However, his other professional hat—that of faculty dean at Harvard’s Winthrop House—has recently come into conflict with his law career. Students on campus are calling for his resignation after learning that he will represent Harvey Weinstein as a part of the producer’s defense team.

Around 50 students demanded that Sullivan be removed as Dean at a demonstration last week outside the president’s office on Harvard Yard. Some wore tape covering their mouths. They held signs that read, “Your Silence is Violence,” “Remove Sullivan” and “Harvard’s Legacy Ignoring Survivors.” A Change.org petition has already gathered around 300 signatures, and anti-Sullivan graffiti has also appeared on campus buildings.

In defense of the defense team

The situation has garnered national media attention, with major newspapers weighing in on the issue. In an opinion piece published by The Atlantic, journalist Conor Friedersdorf noted that “…if enough attorneys ‘feel the need to think twice… there will be no distinction between a trial by public opinion and a trial in a court of law.’”

The right to representation is a tradition older than the nation itself. The Boston Globe asked what would have happened in 1770 if Harvard students had demanded that the administration remove the privileges of John Adams, the founding father and Harvard graduate who defended the British soldiers who took part in the Boston Massacre.

Famously, Adams took the case to illustrate the principle of innocent until proven guilty and to illustrate the integrity of the nascent nation’s legal system. “It is more important that innocence be protected than it is that guilt be punished, for guilt and crimes are so frequent in this world that they cannot all be punished,” Adams said.

“But if innocence itself is brought to the bar and condemned, perhaps to die, then the citizen will say, ‘Whether I do good or whether I do evil is immaterial, for innocence itself is no protection,’ and if such an idea as that were to take hold in the mind of the citizens that would be the end of security whatsoever.”

Political correctness culture

Some argue that students demanding Sullivan’s resignation is another indicator of the new climate that has been sweeping across college campuses in America—one that has professors prefacing their lectures with “trigger warnings” and stopped popular comedians like Chris Rock from performing.

This new climate presumes an extraordinary fragility of the collegiate psyche with its main goal that of protecting students from psychological harm. Often called by the media a “resurgence of PC culture,” it is somewhat more restrictive than the movement from the 1980s and ‘90s, which sought to specifically rein in hate speech and challenge the literary, philosophical and historical canon to include more diverse perspectives.

Harvard has had faculty lawyers represent notorious defendants before—perhaps most notably, attorney and Harvard professor Alan Dershowitz for O.J. Simpson’s legal defense in 1995. (Notably, Dershowitz this week joined Weinstein’s defense as well.) Those critical of the new campus climate are asking, shouldn’t a defense lawyer be allowed to defend? What’s different between 1995 and today?

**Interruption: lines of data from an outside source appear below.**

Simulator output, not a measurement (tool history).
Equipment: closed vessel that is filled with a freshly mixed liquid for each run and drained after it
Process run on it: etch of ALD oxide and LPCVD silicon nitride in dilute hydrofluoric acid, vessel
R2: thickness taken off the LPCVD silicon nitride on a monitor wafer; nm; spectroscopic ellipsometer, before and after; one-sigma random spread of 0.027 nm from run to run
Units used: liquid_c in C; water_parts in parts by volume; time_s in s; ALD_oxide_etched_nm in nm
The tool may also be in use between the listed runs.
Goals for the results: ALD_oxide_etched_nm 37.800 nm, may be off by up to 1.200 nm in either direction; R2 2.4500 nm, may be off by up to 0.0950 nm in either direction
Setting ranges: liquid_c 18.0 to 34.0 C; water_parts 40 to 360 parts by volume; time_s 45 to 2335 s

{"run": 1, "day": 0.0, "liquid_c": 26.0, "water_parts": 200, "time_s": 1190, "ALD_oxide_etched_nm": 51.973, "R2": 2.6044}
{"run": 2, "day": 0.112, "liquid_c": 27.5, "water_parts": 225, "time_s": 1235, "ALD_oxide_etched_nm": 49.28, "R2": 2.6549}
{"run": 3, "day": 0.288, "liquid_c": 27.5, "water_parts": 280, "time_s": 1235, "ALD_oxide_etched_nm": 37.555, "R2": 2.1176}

After #MeToo, everything matters more

Perhaps it is not so much Sullivan’s choice to join the defense team of a generally unpopular subject, as that he is joining the defense team of a person now singularly identified as the face of sexual malevolence.

This episode “displays the intensity of the anger at sexual malfeasance and the institutional indifference that has allowed such misconduct,” wrote The Chronicle of Higher Education. “Anger is warranted” as “sexual harassment and assault are all too prevalent and prohibitions against them remain all too ineffective.”

Students are seeing Sullivan joining Weinstein’s defense team not as a professional decision undertaken with the workings of the legal system in mind, but as a symbolic choice in an age where sexual assault on campus is an epidemic. And the Ivy League has endured its fair share of accusations. The documentary The Hunting Ground criticized Harvard—among other universities—for failing to protect students from sexual assault on campus. And an analysis by the Washington Post in 2016 found that Harvard was in the top 10 schools in the country with the highest total of rape reports on campus.

“Sullivan has failed to address the incongruity of his two roles—defending Weinstein in his role as defense attorney, while simultaneously working to promote a safe and comfortable environment for victims of sexual misconduct and assault in his capacity as faculty dean,” wrote the Crimson Editorial Board in an opinion piece. “We condemn his choice to represent Weinstein and urge him to address the tension between the two roles more directly than he previously has.”

In response to students’ concerns, Harvard administrators have launched a “climate review” to gauge the opinions of Winthrop House residents on the matter. No other action has been taken for the time being.